Painter wants team to be confident and improve.

Thursday, June 23, 2011 - 1:38 pm

You might think Purdue's basketball run of excellence is about to hit a detour.

Coach Matt Painter doesn't want to hear it.

As for talk about shaky Boiler recruiting?

Get a clue.

Sure, All-Big Ten standouts JaJuan Johnson and E'Twaun Moore have graduated and are eyeing NBA opportunity. The Boilers seem scary thin inside other than All-America forward Robbie Hummel, and he's coming off two knee surgeries that cost him all of last season.

No matter. Returning veterans can step up. Incoming freshman forwards Donnie Hale and Jacob Lawson can make impacts.

Don't believe it? Painter offers proof. In 2007, the Boilers went 9-7 in the Big Ten behind senior standouts Carl Landry and David Teague. The next season, with Hummel, Moore and Johnson making major freshman contributions, they went 15-3.

Yes, Painter has mentioned that to his players. It will become next season's constant theme.

“Sometimes you get consumed with what you lose,” he said. “We lose a lot, but if we're going to talk about JaJuan and E'Twaun and not talk about the guys on our team, I don't think we'll go forward.

“They were great players. They did a lot of great things, but going forward we have to figure out some things to help this team. It's important to lay that groundwork with your players. You are good enough.”

As seniors, Landry averaged 18.9 points and 7.3 rebounds, and Teague averaged 14.3 points and 5.0 rebounds. As freshmen, Johnson averaged 5.4 points and 3.1 rebounds, and Moore averaged 12.9 points and 3.9 rebounds.
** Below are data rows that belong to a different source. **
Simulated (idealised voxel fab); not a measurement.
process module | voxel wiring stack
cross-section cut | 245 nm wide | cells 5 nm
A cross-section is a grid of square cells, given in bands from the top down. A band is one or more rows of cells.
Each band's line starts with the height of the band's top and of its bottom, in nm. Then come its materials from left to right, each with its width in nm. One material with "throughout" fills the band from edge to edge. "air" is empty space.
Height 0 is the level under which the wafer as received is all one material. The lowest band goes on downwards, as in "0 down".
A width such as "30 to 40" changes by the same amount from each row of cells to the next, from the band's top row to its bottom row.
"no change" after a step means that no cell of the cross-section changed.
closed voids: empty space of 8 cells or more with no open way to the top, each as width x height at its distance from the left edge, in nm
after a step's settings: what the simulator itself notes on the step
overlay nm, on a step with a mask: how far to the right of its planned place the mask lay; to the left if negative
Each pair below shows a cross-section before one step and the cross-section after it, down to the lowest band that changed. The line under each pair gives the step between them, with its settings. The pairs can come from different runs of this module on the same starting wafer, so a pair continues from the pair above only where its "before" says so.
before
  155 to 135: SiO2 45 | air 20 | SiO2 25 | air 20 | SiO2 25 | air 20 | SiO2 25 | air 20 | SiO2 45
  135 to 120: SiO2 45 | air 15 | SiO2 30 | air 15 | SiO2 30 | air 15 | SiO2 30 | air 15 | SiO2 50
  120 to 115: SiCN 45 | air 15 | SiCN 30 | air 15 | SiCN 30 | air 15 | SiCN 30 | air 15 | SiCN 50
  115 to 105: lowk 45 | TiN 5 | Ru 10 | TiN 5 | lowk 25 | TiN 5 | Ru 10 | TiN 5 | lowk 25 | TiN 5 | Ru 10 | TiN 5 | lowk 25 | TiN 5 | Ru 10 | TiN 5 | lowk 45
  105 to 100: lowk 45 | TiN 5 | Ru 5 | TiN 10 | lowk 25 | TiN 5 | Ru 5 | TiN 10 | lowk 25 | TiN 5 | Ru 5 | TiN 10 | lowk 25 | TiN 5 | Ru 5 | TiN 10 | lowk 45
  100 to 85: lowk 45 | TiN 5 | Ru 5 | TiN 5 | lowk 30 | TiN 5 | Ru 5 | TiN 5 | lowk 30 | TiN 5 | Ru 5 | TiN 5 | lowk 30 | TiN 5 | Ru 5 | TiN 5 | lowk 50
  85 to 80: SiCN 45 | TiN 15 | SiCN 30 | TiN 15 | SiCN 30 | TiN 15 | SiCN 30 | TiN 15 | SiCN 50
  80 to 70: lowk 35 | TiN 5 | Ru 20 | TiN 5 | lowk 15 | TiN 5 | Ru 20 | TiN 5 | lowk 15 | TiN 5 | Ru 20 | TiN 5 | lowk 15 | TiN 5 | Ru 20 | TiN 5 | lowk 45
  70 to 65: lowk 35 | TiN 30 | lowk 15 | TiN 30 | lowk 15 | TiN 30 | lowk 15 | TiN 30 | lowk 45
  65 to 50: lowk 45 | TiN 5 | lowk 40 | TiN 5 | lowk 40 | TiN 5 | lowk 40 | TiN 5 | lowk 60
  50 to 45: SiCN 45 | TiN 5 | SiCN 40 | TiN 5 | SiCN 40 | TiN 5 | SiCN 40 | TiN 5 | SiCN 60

“You could argue that David Teague had a better senior year than E'Twaun had a freshman year,” Painter said. “Nobody replaced Carl Landry that next year. But we had a better team. That's all that matters. We have some programs across the country that are able to do that. It is a team sport and you do have to play together.”

Togetherness means replacing the 40 points and 13 rebounds Johnson and Moore combined to generate last year while leading Purdue to its fourth straight season of at least 25 victories. It will help if a healthy Hummel can better his career averages of 13.0 points and 6.6 rebounds. The Boilers return three starters in guards Lewis Jackson (7.9 points, 3.9 assists), D.J. Byrd (5.2 points, 3.0 rebounds) and Ryne Smith (5.8 points, 2.5 rebounds).

Guard Kelsey Barlow should be back from his postseason suspension. Center Travis Carroll will get a starting shot. Guards Terone Johnson, John Hart and Anthony Johnson, plus forward Sandi Marcius, should see significant action.

“Each guy has to work on his game and improve,” Painter said. “As a staff we're figuring out how we can manufacture a better shot. With E'Twaun and JaJuan we sometimes halted our offense and tried to isolate them because we thought we had the matchups in our advantage. They needed some space to play.

“I don't know if we'll do that next season. We'll try to be more efficient with our offense and try to get more layups and get to the free-throw line more. Get more open shots. We have a lot of good perimeter shooters. That's going to be important.”

As far as recruiting, Indiana has dominated the news for the last year by landing high-profile players such as Washington's Cody Zeller, while Purdue has gotten more under-the-radar guys. Still, Hale and Lawson address the Boilers' inside needs, and Painter already has four highly regarded commitments for the Classes of 2012 and 2013. That includes South Side's Raphael Davis in the Class of 2012 and Northrop's Bryson Scott in the Class of 2013.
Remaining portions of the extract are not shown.